On Fri, Apr 02, 2021 at 01:08:41PM -0700, Sagi Grimberg wrote:
The below patches caused a regression in a multipath setup: Fixes: 9f98772ba307 ("nvme-rdma: fix controller reset hang during traffic") Fixes: 2875b0aecabe ("nvme-tcp: fix controller reset hang during traffic")
These patches on their own are correct because they fixed a controller reset regression.
When we reset/teardown a controller, we must freeze and quiesce the namespaces request queues to make sure that we safely stop inflight I/O submissions. Freeze is mandatory because if our hctx map changed between reconnects, blk_mq_update_nr_hw_queues will immediately attempt to freeze the queue, and if it still has pending submissions (that are still quiesced) it will hang. This is what the above patches fixed.
However, by freezing the namespaces request queues, and only unfreezing them when we successfully reconnect, inflight submissions that are running concurrently can now block grabbing the nshead srcu until either we successfully reconnect or ctrl_loss_tmo expired (or the user explicitly disconnected).

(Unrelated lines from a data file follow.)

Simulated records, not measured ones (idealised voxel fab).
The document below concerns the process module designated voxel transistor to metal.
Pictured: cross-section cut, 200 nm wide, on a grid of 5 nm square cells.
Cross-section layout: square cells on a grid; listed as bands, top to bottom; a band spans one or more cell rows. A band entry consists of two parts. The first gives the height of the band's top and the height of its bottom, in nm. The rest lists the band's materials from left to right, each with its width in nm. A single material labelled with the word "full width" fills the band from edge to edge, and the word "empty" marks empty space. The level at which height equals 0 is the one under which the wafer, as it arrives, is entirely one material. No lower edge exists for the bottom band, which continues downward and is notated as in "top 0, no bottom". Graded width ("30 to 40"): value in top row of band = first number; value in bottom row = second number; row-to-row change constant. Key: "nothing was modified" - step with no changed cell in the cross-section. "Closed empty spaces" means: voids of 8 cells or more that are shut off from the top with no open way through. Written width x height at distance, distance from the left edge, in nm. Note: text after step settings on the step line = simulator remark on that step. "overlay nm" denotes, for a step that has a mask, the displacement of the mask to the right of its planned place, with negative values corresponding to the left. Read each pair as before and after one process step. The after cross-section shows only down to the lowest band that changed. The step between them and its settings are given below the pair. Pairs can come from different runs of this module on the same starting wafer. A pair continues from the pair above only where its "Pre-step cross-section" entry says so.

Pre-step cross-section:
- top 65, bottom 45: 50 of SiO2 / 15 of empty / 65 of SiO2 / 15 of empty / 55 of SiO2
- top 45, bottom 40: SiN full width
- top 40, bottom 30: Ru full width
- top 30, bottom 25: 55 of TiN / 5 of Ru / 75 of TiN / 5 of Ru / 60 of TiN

This caused a deadlock [1] when a different controller (different path on the same subsystem) became live (i.e. optimized/non-optimized). This is because nvme_mpath_set_live needs to synchronize the nshead srcu before requeueing I/O in order to make sure that current_path is visible to future (re)submisions. However the srcu lock is taken by a blocked submission on a frozen request queue, and we have a deadlock.
In recent kernels (v5.9+) direct_make_request was replaced by submit_bio_noacct which does not have this issue because it bio_list will be active when nvme-mpath calls submit_bio_noacct on the bottom device (because it was populated when submit_bio was triggered on it.
Hence, we need to fix all the kernels that were before submit_bio_noacct was introduced.
Why can we not just add submit_bio_noacct to the 5.4 kernel to correct this? What commit id is that?
thanks,
greg k-h